Perhaps it is a variant of quirritare "to squeal like a pig," from *quis, echoic of squealing. Ancient folk etymology explained it as "to call for the help of the Quirites," the Roman constabulary.

The meaning was extended 13c. to the sense "shed tears" that had formerly been in weep, which it largely replaced by 16c., via the notion of "utter a loud, vehement, inarticulate sound." To cry (one's) eyes out "weep inordinately" is by 1704.

Most languages, in common with English, use the general word for "cry out, shout, wail" to also mean "weep, shed tears to express pain or grief." Romance and Slavic, however, use words for this whose ultimate meaning is "beat (the breast)," compare French pleurer, Spanish llorar, both from Latin plorare "cry aloud," but probably originally plodere "beat, clap the hands." Also Italian piangere (cognate with French plaindre "lament, pity") from Latin plangere, originally "beat," but especially of the breast, as a sign of grief. Related: Cried; crying.




cry (n.)

late 13c., "an announcement, proclamation;" c. 1300, "any loud or passionate utterance; any loud or inarticulate sound from a human or beast," also "entreaty, prayer," from cry (v.). By 1852 as "a fit of weeping;" from 1540s as "word or phrase used in battle." From 1530s as "the yelping of hounds in the chase."

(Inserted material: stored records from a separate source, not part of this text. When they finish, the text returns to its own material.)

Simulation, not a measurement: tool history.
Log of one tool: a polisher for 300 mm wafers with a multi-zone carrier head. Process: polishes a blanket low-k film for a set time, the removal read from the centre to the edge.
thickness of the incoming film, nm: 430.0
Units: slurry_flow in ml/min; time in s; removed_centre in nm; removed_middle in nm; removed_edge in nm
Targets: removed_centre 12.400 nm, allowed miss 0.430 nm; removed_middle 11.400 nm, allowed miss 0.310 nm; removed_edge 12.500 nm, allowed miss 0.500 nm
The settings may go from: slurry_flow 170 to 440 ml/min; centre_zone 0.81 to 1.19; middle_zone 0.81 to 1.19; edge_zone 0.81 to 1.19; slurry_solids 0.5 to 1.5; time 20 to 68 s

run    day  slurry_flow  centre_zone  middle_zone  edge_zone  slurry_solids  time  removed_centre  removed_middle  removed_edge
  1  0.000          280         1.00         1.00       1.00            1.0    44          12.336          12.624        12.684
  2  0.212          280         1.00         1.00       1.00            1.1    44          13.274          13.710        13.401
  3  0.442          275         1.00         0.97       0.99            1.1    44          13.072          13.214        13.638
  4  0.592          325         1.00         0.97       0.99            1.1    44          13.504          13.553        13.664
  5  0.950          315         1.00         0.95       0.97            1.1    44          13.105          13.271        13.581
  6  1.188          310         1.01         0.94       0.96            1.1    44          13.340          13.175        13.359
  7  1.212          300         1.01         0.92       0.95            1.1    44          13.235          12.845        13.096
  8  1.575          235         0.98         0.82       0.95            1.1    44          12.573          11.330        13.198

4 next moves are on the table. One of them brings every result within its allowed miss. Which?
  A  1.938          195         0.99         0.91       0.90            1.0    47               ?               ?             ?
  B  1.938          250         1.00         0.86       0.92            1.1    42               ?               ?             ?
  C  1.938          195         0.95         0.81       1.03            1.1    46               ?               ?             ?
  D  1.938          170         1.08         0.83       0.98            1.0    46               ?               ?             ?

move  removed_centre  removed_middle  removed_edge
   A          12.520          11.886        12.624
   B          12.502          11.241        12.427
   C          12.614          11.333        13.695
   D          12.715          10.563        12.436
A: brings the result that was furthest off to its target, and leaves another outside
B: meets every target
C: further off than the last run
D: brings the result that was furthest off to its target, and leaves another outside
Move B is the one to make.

The notion in far cry "a great distance, a long way" seems to be "calling distance;" compare out of cry "out of calling distance" (mid-14c.); within cry of "within calling distance" (1630s). Far cry itself seems to have been a Scottish phrase popularized by Scott ("Rob Roy," 1817), which notes that "The expression of a 'far cry to Lochow,' was proverbial."